This tragic situation in the “Venetian Ghetto” continued until the reign of the French Emperor Napoleon Bonaparte in 1790, who personally demolished the walls of the ghetto in order to free the Jews. Israeli documents themselves show that the “ghetto” system was first implemented in Frankfurt in 1616. It originally resulted from an agreement between the city administration and the Jews. Then the same system was also established in Vienna in 1624.
Russia, on the other hand, had developed a system different from that which emerged in Western European countries. Jews were forced to live in certain areas of the country and were forced to remain in their original regions of Poland. This led to the establishment of a settlement area in 1775, which later became a large new “ghetto” under harsh conditions.
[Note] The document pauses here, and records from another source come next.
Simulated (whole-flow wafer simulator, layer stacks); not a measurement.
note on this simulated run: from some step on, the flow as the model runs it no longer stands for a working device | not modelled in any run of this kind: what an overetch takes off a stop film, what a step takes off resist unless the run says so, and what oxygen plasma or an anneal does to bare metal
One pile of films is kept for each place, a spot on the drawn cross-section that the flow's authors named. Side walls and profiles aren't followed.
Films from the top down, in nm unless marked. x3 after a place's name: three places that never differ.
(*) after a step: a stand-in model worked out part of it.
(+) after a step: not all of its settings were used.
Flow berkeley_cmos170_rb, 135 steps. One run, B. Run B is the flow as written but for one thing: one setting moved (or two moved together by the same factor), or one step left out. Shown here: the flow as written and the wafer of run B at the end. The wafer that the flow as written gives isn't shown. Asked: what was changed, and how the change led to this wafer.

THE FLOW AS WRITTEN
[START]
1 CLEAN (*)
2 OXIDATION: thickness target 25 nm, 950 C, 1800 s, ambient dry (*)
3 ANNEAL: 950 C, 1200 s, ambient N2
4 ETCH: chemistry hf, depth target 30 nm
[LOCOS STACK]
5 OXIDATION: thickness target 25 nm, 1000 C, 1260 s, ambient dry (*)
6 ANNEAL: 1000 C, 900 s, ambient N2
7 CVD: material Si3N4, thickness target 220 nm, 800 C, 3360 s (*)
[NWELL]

Here in Germany, in the atmosphere of the beginning of the twentieth century, and under a cunning desire to capitalize on popular anger over the deteriorating economic conditions, unemployment, and inflation, the Nazis worked to focus German thinking towards reasons other than politics and governance to explain the bitter reality, and they told the people that the reason for all of this was “the Jews”.
Hitler began gathering Jews in the “Dachau” camp, the first concentration camp established by the Nazis, outside Munich, in 1933. Before they established more than 40,000 camps in the areas they controlled, in which Jews were used to work with forced labor, which is a type of slavery. They were being prepared for extermination.
Just four years later on November 9, 1938, Germany witnessed a night called the “Night of Broken Glass”; because of the amount of shattered glass that covered the streets following the raids on Jewish stores and stores. That night, about 91 Jews were killed, 30,000 others were arrested, and 267 synagogues were destroyed.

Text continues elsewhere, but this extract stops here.